JERSEY CITY, N.J. - Beast Mode was Least Mode again.
Seattle Seahawks running back Marshawn Lynch abruptly ended his media availability - again - walking away from a throng of reporters while escorted by a member of the New Jersey State Police on Wednesday after about 7 uncomfortable minutes in which he answered just a few questions.
The elusive Lynch, who created a stir at media day Tuesday by talking for only 6½ minutes, writhed in his seat and leaned his head back at times. A few dozen reporters, lined up as much as five deep, tried to ask questions during the players' 45-minute availability at the team hotel.
"I really don't have too much to say, boss," Lynch said in a tone barely above a whisper. "I really don't. I appreciate it, but I don't get it. I'm just here so I won't get fined, boss. That's the only reason I'm here."
Earlier this month, Lynch was fined $50,000 for not cooperating with the Seattle media. The NFL put that fine on hold, saying it would be rescinded if he complied with media obligations. During media day, Lynch spoke for 6½ minutes before leaving, then returning to speak to Deion Sanders for NFL Network, to the Seahawks website, and to Armed Forces Network - and acknowledged he was trying to avoid being fined by the league for not meeting his media requirements.

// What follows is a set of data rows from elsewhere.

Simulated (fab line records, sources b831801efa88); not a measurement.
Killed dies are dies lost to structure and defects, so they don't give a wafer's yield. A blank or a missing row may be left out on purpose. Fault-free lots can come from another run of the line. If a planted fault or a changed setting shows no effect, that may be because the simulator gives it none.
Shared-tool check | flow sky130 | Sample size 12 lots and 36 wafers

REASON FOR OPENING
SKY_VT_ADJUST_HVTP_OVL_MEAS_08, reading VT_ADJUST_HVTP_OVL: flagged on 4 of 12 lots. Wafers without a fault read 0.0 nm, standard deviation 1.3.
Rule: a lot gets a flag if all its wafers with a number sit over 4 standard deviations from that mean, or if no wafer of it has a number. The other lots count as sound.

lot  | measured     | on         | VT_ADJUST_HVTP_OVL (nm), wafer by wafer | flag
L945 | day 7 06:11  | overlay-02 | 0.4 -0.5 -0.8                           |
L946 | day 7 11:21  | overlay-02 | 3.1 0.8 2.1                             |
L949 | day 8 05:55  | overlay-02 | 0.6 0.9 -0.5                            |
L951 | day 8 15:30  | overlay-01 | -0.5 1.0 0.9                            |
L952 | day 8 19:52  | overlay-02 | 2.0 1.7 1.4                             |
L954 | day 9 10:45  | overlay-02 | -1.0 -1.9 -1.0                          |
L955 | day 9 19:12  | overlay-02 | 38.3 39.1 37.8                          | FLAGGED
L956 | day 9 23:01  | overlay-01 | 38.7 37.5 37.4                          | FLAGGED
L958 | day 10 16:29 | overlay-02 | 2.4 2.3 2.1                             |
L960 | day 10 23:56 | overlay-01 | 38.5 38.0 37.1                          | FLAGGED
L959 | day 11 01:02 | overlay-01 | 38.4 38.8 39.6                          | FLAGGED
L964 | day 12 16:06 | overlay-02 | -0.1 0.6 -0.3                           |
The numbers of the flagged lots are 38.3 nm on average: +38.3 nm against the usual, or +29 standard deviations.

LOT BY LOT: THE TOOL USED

It didn't appear Lynch would be fined, for either Tuesday or Wednesday.
"Players are required to participate and he participated," NFL spokesman Greg Aiello said in an email to The Associated Press. "His comments of the past two days have been widely circulated."
In a statement before Tuesday's media session, the Pro Football Writers of America said it was "extremely disappointed in the lack of meaningful access" to Lynch at media day. The PFWA added that several "long-standing and high-profile members were appalled by Mr. Lynch's conduct and refusal to answer any questions."
The organization also called the statement by the league that Lynch participated Tuesday "an affront to our membership," but added that it was "encouraged" that the NFL would continue to monitor the situation.
Players have clauses in their contract requiring them to cooperate with the media.
Fullback Michael Robinson, one of Lynch's buddies who was seated to his left, even poked fun at the situation by asking Lynch a question of his own.
"What do you think of your fullback?" Robinson said, laughing. "Is he a pretty cool brother?"
"No," Lynch responded.
"What?" Robinson asked incredulously.
"No," Lynch repeated.
"That's messed up," a smiling Robinson said. "We went to dinner last night and everything, man."
After Lynch was short with his answers to a few questions, Robinson moved the microphone in front of himself and began answering questions for Lynch.
Lynch was asked if he was concerned he could be fined for not showing up at the availability, and he handled that one himself.
"I'm here, man," Lynch said. "So, I don't have to pay the fine, boss."
Lynch said it was a "false" assumption that he doesn't like talking to the media because he was once misquoted. He also said that it's not hard balancing being a private person and a football star because the fans don't mind how he goes about his business.
"The media has a problem with it," Lynch said. "It's a problem if they choose to take something away from me for not doing it."
A reporter reminded Lynch that it's the NFL that issues the fines.
"Well, reporters have to call it in," Lynch said. "So, it starts somewhere, right?"
At one point, Lynch looked up at a team staffer and asked, "What's up with that time?" A few moments later, a reporter tried to ask a question, shouting, "Hey, Marshawn!" Lynch got up, climbed over a few chairs and made his way through the crowd of reporters and disappeared through an area restricted to team personnel.
"He gets it done on game day," Robinson said after Lynch left. "If you're looking for somebody who's going lead by example, all you have to do is watch him run the ball and you know what time it is."
AP Pro Football Writer Barry Wilner contributed.